Tito, I soon learned, came from Westindian Panamanian parents who had the physical characteristics of the culizos. Culizos in Panama bear the racial attributes of East Indians and my new friend had that distinct swarthy skin color, chocolate-brown, with a slight curl to his mostly straight hair. These features all combined in Tito to make him a good looking guy although he was a little shorter in stature than me.
We walked in silence towards the center of the city where we both lived when we were suddenly met by another guy, a mulatto in appearance. “Hey, this is my friend Riri who came here from Panama,” says Tito gregariously.
Tito then turns to me and says, “Riri, this is my Brother Renaldo.” The three of us shake hands in a spirit of camaraderie, and I was honestly lifted out of any sour mood that I may have been harboring. “Glad to know you Renaldo,” I said and we exchanged greetings. Before moving from that spot another boy whom I recognised from our class approached us like a good little politician, with his hand outstretched. “Hey, it’s a pleasure…what’s your name?” he says good naturedly. “Reid,” I started to say, but before I could clarify, Tito says, “We’ve given him a nickname…Riri.” The other new boy, Albert Bryan, would become one of the best friends I’d harvest in the town of Colon.
Albert was a tall, dark skinned Westindian boy similar in coloring to myself. One of his outstanding features was his self assuredness and, although his demeanor was humble, he seemed extremely intelligent. That first day on the street I also got to know some other classmates who later became my faithful friends in the experiment in my life in Colon.
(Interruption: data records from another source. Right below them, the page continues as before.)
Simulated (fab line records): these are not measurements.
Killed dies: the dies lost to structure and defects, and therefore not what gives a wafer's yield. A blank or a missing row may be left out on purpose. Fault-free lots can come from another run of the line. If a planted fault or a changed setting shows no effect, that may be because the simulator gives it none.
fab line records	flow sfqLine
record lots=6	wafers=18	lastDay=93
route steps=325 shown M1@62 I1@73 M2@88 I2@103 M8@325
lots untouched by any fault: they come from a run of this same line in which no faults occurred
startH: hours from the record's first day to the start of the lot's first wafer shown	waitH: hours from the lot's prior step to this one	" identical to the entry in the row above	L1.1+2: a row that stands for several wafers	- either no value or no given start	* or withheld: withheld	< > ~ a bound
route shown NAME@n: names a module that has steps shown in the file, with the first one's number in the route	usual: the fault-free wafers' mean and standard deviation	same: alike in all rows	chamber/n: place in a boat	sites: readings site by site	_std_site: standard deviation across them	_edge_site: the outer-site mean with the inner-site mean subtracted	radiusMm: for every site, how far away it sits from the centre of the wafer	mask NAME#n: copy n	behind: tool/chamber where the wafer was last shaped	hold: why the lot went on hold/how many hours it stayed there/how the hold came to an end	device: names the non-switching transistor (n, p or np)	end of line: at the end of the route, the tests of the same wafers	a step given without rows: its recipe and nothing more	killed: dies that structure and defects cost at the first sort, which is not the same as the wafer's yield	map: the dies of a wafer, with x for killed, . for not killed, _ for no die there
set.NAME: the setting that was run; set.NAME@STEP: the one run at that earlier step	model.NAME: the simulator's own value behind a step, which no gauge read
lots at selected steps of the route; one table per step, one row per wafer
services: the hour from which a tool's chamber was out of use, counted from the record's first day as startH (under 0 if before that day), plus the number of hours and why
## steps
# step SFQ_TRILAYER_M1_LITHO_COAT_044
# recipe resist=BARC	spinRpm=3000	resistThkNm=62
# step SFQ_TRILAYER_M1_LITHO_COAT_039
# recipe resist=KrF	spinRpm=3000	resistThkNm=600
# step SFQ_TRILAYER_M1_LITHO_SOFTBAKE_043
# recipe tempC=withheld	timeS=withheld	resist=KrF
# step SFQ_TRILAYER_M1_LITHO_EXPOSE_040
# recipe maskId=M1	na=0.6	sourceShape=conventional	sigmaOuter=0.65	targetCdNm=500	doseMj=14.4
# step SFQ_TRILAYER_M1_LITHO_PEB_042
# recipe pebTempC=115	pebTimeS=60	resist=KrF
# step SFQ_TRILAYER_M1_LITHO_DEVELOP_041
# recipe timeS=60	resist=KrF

Among them was a very friendly boy whose last name was Henry and whose parents owned a candy store and newspaper stand on Avenida Cristobal. The others followed. There was Eddie Walcott, Vicente, Hillary, Ernest Valentino, and Zeek, all Westindian boys who restored my faith in friendship. I became known as “RiRi the guy from the National Institute of Panama” amongst them and I would soon fit in nicely in their “high marks”group, a handful of the most intelligent kids in our age group in the Colon of our day during the decade of the fifties.
I still couldn’t get over my surprisingly friendly reception on that first day of school. All of a sudden I was a guy with “prospects” whereas a month earlier I had been a complete foreigner, a nobody. In the days ahead I would begin to feel like I was truly a part of the life of the City of Colon.
In those first weeks I quickly became a part of the lives of those young West Indian boys whom I had come to respect and I I felt that I had always been a part of their lives and had always been a student in that school with them as if we knew each other from primary school. I still had the thought, however, that I didn’t fully understand the dynamics of the City of Colon, a small town with a big metropolitan city mentality with a West Indian community that had ties to the two Silver Roll workforces.
In my still bewildred state since my parents had abandoned us and I had embarked on a quest to open my own doors after they had been closed for so long, I still looked back on my perturbed past at times. After all, my acculturation had been rather strange within the Hispanic Panamanian community in which people seemed somewhat isolating.
There was always this wall of suspicion there as I remembered that I was living in a building in which the Afro-Hispanic neighbors were not allowed to associate with the West Indian families until they knew them for many years. Back at school, however, the Hispanic girls had received me cordially although the Hispanic boys were a little standoffish, as usual.
My analysis of our world in the West Indian community, the Afro-Caribbean people of the Silver Roll of the Atlantic Canal Zone, as well as the residents of Colon City itslef, was proving to be correct since they all knew each other and that seemed to be enough then. What had been inconceivable to me before, however, that I would be considered one of the boys who showed real promise, was now suddenly real. And…I had only just started knowing people.
This story continues.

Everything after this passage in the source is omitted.